Re: Automatically exiting a file within a block
by stevieb (Canon) on Jun 23, 2019 at 18:26 UTC

    If you open a file in a block, Perl will close it automatically when the scope of the block finishes:

    use warnings; use strict; { open my $fh, '<', 'a.txt' or die $!; # do stuff with file handle } # file handle is closed here # in fact, the $fh isn't even accessible here at all

    The block can be a bare block like I've shown, or it could be within a function, loop etc. Essentially, all file handles within any scope will automatically close themselves when the scope they're in finishes. If it's in file scope, it'll close itself when the program exits.

      I don't know if that's the case of Python, but C# uses a structure like the OP presented because it ensures timely destruction of the object.

      This isn't needed in Perl because Perl's garbage collector ensures that objects are destroyed as soon as they are no longer referenced. (Well, before the start of the next statement after the one in which they cease being referenced, anyway.)

      While this leads to simpler code in Perl, the C# (and maybe Python) approach is faster and can handle references cycles.
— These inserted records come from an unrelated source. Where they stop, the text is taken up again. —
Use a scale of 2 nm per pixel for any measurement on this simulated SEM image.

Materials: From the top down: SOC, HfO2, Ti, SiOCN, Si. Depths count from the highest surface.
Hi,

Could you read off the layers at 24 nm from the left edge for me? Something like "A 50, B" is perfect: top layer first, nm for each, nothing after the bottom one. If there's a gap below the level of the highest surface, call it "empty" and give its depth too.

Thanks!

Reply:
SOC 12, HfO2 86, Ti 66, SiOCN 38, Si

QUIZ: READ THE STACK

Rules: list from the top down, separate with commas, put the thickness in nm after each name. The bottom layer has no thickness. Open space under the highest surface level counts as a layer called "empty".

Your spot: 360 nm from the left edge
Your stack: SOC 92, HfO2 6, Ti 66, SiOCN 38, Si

Re: Automatically exiting a file within a block
by haukex (Archbishop) on Jun 23, 2019 at 19:52 UTC

    As the others have said, lexical filehandles are closed automatically when they go out of scope. This does not apply to bareword filehandles such as open FILE, ..., these are essentially globals. Note that you can arrange to have other code executed at the end of the current lexical scope via the End module, although I haven't seen much code in the wild actually doing so.

      This is of course still not quite what Python's context managers provide, although sufficient in the given, parochial case. In Python, and even though presented as "idiomatic" in pretty much every entry level tut, I'm hardly ever using it in cases like these, in part for the reasons mentioned. Very different from, say, the scope guards in D, where you use them all the time, if for no other reason than this being idiomatic there. That said, context managers in Python, to be fair, are a different kind of animal as they don't just have an exit method, but an enter method too, and those can be user-defined, so you can further generalize and do all kinds of things, like checking about resources beforehand, or providing some specific setup, etc. Perl's End, whether the ordinary scriptwide form or the mentioned extension, satisfies the latter, not the former, that would be sub-level "BEGIN". There is Wrap::Sub, for instance, that might be more of a Perl equivalent. Don't think it's particularly common either, however. It's just not how you write Perl, usually.